Scaling Active Learning
Running Active Learning across tens of millions of documents
Relativity's Active Learning testing reveals that rebuild times get impractically slow in the 9 to 10 million document range. Here, we describe a workflow to apply a model training to larger data sets. If you have questions about this approach or would like to discuss the conditions of your own workflow, please reach out to Customer Enablement.
Basic assumptions
- Even if you are comfortable with the time to rebuild the model at 10 million documents, there is bound to be a threshold where the rebuild becomes too long. Often, that threshold is below the case sizes for some Relativity users.
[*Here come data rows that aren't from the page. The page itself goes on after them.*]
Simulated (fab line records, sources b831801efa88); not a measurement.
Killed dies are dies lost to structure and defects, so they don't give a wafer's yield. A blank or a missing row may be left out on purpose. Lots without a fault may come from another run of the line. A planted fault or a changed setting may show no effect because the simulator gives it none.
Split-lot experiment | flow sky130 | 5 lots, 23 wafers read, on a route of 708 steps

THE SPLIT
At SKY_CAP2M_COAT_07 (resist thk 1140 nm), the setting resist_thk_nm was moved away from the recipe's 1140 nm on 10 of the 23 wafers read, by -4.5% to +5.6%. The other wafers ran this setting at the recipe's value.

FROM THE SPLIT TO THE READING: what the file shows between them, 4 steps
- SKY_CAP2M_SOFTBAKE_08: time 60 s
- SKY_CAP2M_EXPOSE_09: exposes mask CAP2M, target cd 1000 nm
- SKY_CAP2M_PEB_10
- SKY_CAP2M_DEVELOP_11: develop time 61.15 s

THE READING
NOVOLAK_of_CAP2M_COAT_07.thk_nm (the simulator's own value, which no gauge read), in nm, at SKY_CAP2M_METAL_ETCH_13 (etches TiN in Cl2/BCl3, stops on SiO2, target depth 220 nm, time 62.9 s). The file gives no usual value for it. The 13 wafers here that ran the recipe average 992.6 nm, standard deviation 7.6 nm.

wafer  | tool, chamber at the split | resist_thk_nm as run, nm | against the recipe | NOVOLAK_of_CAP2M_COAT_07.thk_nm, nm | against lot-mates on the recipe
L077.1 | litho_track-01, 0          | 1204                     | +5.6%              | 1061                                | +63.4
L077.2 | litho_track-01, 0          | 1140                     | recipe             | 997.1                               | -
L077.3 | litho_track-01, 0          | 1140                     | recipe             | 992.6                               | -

- When dealing with 10+ million documents, randomly sampled sub-slices containing millions of documents each yield highly representative data sets. Separating a document set into multiple slices gives largely consistent term coverage, document types, and other characteristic factors. Each slice's conceptual indexes and Active Learning histograms will be quite similar.
- Taking several thousand training documents and adding them to a slice of several million uncoded documents will yield a model slightly different than adding those training documents to a different slice of several million uncoded documents. However, since randomly-selected slices are mostly consistent, the models will not be substantially different. (As an aside, this effect could be measured by tracking the ranks of a small random sample of uncoded documents submitted to each slice.)
Caveats
- Active Learning models rebuild on a timer prompted 20 minutes after the last model build completed. There is also an idle timer that triggers a rebuild sooner than 20 minutes if reviewer activity has been idle for five minutes and there are coding decisions not included in the most recent build. There is no direct way to request a model build other than to wait for this timer. Because of these timers (and rebuilds taking several hours with larger data sets) we recommend actively managing how the different slices are built and coded. More detail is in the sections below.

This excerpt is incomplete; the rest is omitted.